By Fred Fink, Summer Times Staff Writer
If you hear the word summer, what comes into your mind? Probably that there is always sunshine, warm temperatures and that you can enjoy the time at the beach or the swimming pool. Summer is the season of the year, that most people like. However, in Europe, it got extreme. Never in recorded history, has Paris been hotter than it was last Thursday when the temperature neared 42.6 degrees Celsius (108.6 Fahrenheit).
The same was true of Belgium, Germany, and the Netherlands. Such extreme temperatures and alarming signs we don’t see every day. The climate archives are reporting an emergency: earth temperatures never changed so rapidly in the last 2000 years as fast and extensively as currently.
Several new records got broken on Thursday and Friday last week. On Thursday, France, Germany, Belgium, and the Netherlands achieved new records. In Paris and Lyon temperatures of 42.6 and 41.3 degrees, Celsius were measured. Parisians could be seen plunging fully into the fountains of the Trocadero.Viennese cooled themselves in municipal misters and Amsterdamers dangled their feet in a repurposed kiddie pool.
In Germany, Belgium, and the Netherlands, temperatures of 42.6 and 41.7 degrees were measured. While most people enjoyed the sun and heat, others had to suffer, with dire circumstances. For instance, 100 pigs died in the Netherlands because of failing ventilation. In France, five people were reported dead.
But should scientists and we global citizens interpret this as a warning sign of climate change? The World Weather Magnitude, an international collaboration, explored links between climate change and extreme weather events. Their conclusion: “Every heat wave occurring in Europe today is made more likely and more intense by human-induced climate change.” Their conclusion continues: “Even a seemingly small shift in global average temperature can spur disproportionately large changes in the likelihood and intensity of temperature extremes.”
Next, to the melting of the polar and arctic ice sheets that would be responsible for the global average sea-level rise of 23 feet, there is even a more significant threat. In the north polar zone, hidden under melting permafrost, a climate bomb is ticking. In particular, the estimated 1,670 gigatons of carbon dioxide are buried under these melting layers. These amounts are doubling these in the entire atmosphere. Although climate change would be the trigger, the actual energy for melting would come from the microbes in the permafrost, which process the carbon bound in it. However, the effects on all regions would be fatal.

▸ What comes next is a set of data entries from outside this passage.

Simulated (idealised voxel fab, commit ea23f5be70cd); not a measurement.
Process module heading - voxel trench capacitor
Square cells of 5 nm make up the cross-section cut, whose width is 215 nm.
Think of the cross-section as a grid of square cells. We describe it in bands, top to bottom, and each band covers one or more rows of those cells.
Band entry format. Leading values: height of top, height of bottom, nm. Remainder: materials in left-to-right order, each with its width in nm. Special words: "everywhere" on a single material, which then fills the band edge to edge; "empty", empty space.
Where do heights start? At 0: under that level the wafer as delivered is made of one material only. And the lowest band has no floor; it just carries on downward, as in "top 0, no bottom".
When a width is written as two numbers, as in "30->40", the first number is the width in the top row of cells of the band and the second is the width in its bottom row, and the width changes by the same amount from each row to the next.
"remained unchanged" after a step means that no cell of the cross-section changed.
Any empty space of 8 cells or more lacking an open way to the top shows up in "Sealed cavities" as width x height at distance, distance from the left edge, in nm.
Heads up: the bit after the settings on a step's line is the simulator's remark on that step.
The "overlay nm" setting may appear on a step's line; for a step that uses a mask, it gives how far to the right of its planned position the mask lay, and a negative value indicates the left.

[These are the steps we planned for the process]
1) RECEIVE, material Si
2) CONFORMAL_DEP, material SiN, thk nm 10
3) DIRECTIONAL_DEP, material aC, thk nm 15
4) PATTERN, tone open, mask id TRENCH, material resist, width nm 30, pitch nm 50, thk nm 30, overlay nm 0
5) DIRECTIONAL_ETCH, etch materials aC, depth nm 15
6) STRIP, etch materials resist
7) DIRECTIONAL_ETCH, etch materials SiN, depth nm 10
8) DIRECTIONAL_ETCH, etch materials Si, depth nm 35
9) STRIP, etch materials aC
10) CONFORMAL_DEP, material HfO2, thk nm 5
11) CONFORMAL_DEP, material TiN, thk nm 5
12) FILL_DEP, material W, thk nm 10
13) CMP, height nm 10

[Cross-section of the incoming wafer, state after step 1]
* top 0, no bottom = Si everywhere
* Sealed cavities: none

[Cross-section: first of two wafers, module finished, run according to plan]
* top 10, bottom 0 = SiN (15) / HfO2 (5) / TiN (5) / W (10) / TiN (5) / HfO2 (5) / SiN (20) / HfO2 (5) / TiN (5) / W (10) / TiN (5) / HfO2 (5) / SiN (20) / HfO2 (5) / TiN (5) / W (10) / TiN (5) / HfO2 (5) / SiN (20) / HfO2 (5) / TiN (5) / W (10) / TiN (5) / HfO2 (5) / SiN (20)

So why is this topic relevant to the European heatwave? The heatwave in Europe is caused by global warming. The extreme weather events are perfect evidence that our planet is about to boil and we with him. Without taking any action, our life on earth is highly threatened. Already by eating less than 4 oz of meat per day and riding your bicycle more often to school, you are already making an impact. The time to act is now, not tomorrow, or months later. On the one hand, we want to stay on earth and life in pleasing temperatures. On the other hand, we are destroying it and our last hope.
Although the heatwave in Europe is still a big topic, heavy rainfalls and storms recently cooled down temperatures in Germany, France, the Netherlands, and Belgium. Forecasts predict temperatures between 18 and 27 degrees Celsius (64.4 and 80.6, Fahrenheit respectively) with sun and partly rain for the upcoming days and week. However, we should not retreat from the climate change issue. It is in our hands whether to prevent it or let it happen.